This is to update you on the steps we are taking.
1. Working with our partner educational organizations (CCPS,VT, Extension Service, etc.), we are cancelling from Monday, March 16, all K-12 student classes, university faculty-student events, Extension Service classes and field schools for working farmers, and other planned meetings and events at Clermont through May 30. In April and May the situation will be re-evaluated with the health authorities and our partner educational organizations.
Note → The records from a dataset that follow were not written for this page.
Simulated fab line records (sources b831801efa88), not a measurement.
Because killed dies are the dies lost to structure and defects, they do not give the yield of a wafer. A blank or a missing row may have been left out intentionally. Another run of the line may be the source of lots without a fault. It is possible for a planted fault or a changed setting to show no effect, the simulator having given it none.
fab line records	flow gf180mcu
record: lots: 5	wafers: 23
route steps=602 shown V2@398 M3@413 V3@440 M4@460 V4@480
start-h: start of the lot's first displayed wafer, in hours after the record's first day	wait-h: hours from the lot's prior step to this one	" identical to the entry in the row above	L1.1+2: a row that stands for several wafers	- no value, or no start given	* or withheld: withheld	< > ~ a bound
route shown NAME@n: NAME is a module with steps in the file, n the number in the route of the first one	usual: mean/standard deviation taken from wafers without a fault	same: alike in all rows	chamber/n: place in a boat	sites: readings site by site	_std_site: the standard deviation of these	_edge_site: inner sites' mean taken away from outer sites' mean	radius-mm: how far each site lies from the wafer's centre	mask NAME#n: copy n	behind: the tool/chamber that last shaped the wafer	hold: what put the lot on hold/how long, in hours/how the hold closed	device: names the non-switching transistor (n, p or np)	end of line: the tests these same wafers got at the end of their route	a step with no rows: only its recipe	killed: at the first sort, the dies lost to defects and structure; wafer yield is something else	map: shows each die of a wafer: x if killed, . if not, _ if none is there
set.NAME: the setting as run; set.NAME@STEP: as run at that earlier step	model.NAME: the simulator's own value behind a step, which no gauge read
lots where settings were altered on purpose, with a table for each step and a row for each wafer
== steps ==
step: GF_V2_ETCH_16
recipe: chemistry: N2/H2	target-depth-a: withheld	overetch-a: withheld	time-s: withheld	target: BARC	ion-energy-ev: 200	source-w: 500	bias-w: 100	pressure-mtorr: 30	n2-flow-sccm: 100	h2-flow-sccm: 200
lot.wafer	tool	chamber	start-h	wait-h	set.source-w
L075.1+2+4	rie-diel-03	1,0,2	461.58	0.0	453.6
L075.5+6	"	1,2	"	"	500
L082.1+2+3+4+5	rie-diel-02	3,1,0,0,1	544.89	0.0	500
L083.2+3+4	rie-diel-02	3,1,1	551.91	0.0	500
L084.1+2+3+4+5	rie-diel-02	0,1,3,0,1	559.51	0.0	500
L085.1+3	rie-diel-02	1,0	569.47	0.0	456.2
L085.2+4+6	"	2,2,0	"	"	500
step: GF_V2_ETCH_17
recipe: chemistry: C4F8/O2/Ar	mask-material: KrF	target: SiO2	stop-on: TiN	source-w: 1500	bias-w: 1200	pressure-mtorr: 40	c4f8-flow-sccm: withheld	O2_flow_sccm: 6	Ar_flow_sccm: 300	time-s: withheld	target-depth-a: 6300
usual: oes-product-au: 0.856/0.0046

2. The offices of the Clermont Foundation, which manages Clermont Farm for its owner, the Virginia Department of Historic Resources, will remain open for business during the March 16-May 30 period, but no guests will be received except by appointment for rare business necessity, and no meetings will be held except by phone or digital platform. Meetings of the Foundation's community board of trustees will be re-scheduled and/or held electronically. The current re-building of the Foundation's website will continue, as will in-house development projects and farm activities.
3. Clermont is a production beef cattle and sheep farm, specifically to provide a basis for agricultural education and research, and to preserve the historic 360-acre agricultural landscape which has been in continuous production for 270 years. Like farmers everywhere, we care about the welfare of our animals. We have made extensive back-up provision for the feeding and care of our animals in case of staff illness, and, despite the loss of our barn, for the storage of adequate stockpiled feed and other supplies. All the livestock at Clermont, including the thousands of bees in our Training Yard for Novice Beekeepers (partner educational organization Beekeepers of the Northern Shenandoah), will be well taken care of.
Thank you for your interest and support of Clermont Farm's educational work, and please let us know if you have questions.
Bob Stieg, CEO
Mission/Purpose Statement (defined as “What we do”):
The Clermont Foundation supports research and education programs in history, historic preservation, and agriculture at Clermont Farm, using its cultural landscape for the purpose of increasing contemporary public engagement in those areas. These programs are planned and developed in partnership with Clermont’s owner, the Virginia Department of Historic Resources, and with local and regional partner organizations.
Vision Statement (defined as “What we want to accomplish over time by doing these things”):
To be an effective regional leader in engaging people of all ages in sustainable historic preservation and agricultural production, and in exploring the meaning of cultural and natural heritage, both public and personal.
Values (defined as “What guides our work”):
- Care — That we care about the natural and built environment, take good care of it,and take care in how we think about, plan for, and use it.
- Sustainability — That the ways we use this natural and built environment can be sustained long-term both financially and environmentally.
- Incrementalism — That the projects and programs to achieve our goals will be implemented step by step over time, as experience, study, and resources allow.
- Inclusion — That we will respect the wholeness of the site and its history, and the community of which it is a part. That we recognize that Clermont Farm is a complex “cultural landscape” (of a specific type designated as a Historic Vernacular Landscape) and a sustainable element of our community.
It is a natural landscape which Native Americans, Europeans, and African Americans added to and structured for their purposes, and whose cultural imprints, still in the ground and the buildings, clear or faint, have made something new of the natural landscape. Like historic buildings and districts, these special places reveal aspects of our country’s origins and development through their form and features, and the ways they were used. Cultural landscapes also reveal much about our evolving relationship with the natural world.
Respect for the wholeness of this cultural landscape includes the idea that none of the contributions made by different peoples and participants in Clermont’s history will be privileged, and none will be excluded, and that representation and interpretation of the site’s history will reflect this. Clermont will, based on this value, continue to invite and nurture community.